Mr Leighton told The Herald that the building on The Mound needed attention as it has been 20 years since the gallery interior has been refurbished. He has in the past expressed his disappointment over the status of its Scottish collections, which are currently in the gallery’s basement.
After hailing the portrait gallery project, which is on time and on budget, Mr Leighton said the national gallery and its collections would now be a “top priority”.
When Mr Leighton joined the National Galleries of Scotland (NGS) in 2006, he said the display of Scottish art in its windowless 1970s basement resembled an “apology” and he was “deeply unhappy” about the displays.
The National Gallery is now under consideration because the Portrait Gallery’s extensive redevelopment is almost complete, with public and exhibition space increased by more than 60%.
Large spaces previously used for storage have now been opened up as new galleries, there is a larger cafe and shop area, a lift that can transport more than 40 people, new education and learning centres, as well as a new entrance area.
The refurbishment of the gallery, one of the NGS’s most popular sites with local and national visitors, has been overseen by the Glasgow-based architects Page/Park, and Mr Leighton said the galleries hope that visitor figures will climb from around 200,000 a year to 300,000 after the reopening.
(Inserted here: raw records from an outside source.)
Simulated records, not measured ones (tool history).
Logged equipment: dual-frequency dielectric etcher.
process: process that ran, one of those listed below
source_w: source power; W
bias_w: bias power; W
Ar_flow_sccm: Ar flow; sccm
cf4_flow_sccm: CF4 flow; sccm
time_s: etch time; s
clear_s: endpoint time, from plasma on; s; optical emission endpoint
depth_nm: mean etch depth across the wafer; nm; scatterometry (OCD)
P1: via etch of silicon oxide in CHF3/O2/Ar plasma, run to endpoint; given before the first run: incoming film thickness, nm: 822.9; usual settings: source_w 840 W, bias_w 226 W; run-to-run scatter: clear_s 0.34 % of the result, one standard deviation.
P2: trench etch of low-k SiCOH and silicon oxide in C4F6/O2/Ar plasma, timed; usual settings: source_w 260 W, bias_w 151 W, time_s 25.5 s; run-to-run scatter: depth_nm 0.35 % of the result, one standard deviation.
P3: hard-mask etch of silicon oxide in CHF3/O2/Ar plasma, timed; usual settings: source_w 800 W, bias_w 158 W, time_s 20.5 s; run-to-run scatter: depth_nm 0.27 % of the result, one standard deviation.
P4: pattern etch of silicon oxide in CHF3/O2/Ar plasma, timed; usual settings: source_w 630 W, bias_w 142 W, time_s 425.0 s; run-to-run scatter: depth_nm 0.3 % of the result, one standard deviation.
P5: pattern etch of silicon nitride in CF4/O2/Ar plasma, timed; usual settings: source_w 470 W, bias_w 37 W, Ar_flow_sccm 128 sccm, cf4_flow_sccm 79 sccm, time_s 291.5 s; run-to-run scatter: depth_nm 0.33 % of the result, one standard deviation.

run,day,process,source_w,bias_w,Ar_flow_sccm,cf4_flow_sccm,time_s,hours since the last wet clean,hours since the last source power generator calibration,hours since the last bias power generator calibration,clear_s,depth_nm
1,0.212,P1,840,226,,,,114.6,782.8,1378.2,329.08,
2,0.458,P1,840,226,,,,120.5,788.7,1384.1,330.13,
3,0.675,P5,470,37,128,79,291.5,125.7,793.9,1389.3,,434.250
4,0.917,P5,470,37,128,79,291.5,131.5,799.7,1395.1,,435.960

There will be 17 opening displays, including Reformation to Revolution, David Hume and Allan Ramsay, Women of 19th-century Scotland and the War at Sea in World War One.
In the new gallery space, once used for storage, there will be a display relating to modern Scotland, including the rise of Scottish nationalism in the mid-20th century and the growth of the Scottish National Party.
There will also be displays relating to the Jacobite cause, the display of tartan in classic portraits, and Thomas Annan’s photographs of Glasgow.
The public will, for the first time, be able to access all three floors of the much-loved building in the New Town, designed by Sir Robert Rowand Anderson, which opened in 1889 as the first purpose-built portrait gallery in the world.
The gallery’s visitors will see more displays of its vast collections -- 3500 paintings, sculptures and drawings, 25,000 prints and 38,000 photographs.
The gallery has a new mezzanine level to accommodate office space and a lunch room for schools as well as the most significant change -- a suite of five top-lit galleries on the upper floor.
One of the new galleries will be dedicated to photography, with three photographic exhibitions a year -- the first will be the Romantic Camera, showing the relationship between Romanticism and photography from the 1840s to the present.
In perhaps one of the most noteworthy changes at the gallery, the Society of Antiquaries Library has been moved in its entirety from the second floor to the heart of the first floor. There will be a public area and a by-appointment research area.
The NGS is also changing its corporate image.
It has invested £30,000 in a new emblem and badges for the portrait gallery, Scottish National Gallery of Modern Art and Scottish National Gallery.
Mr Leighton added: “The new Scottish National Portrait Gallery will be a superb setting to showcase rich traditions of Scottish art and photography; it is also a forum where issues of history and identity come to life through art; perhaps, above all, it is a place where individual and collective stories and memories come together to create a fascinating and imaginative portrait of a nation.”
The NGS still has a further £1m to raise for exhibitions, outreach and education programmes.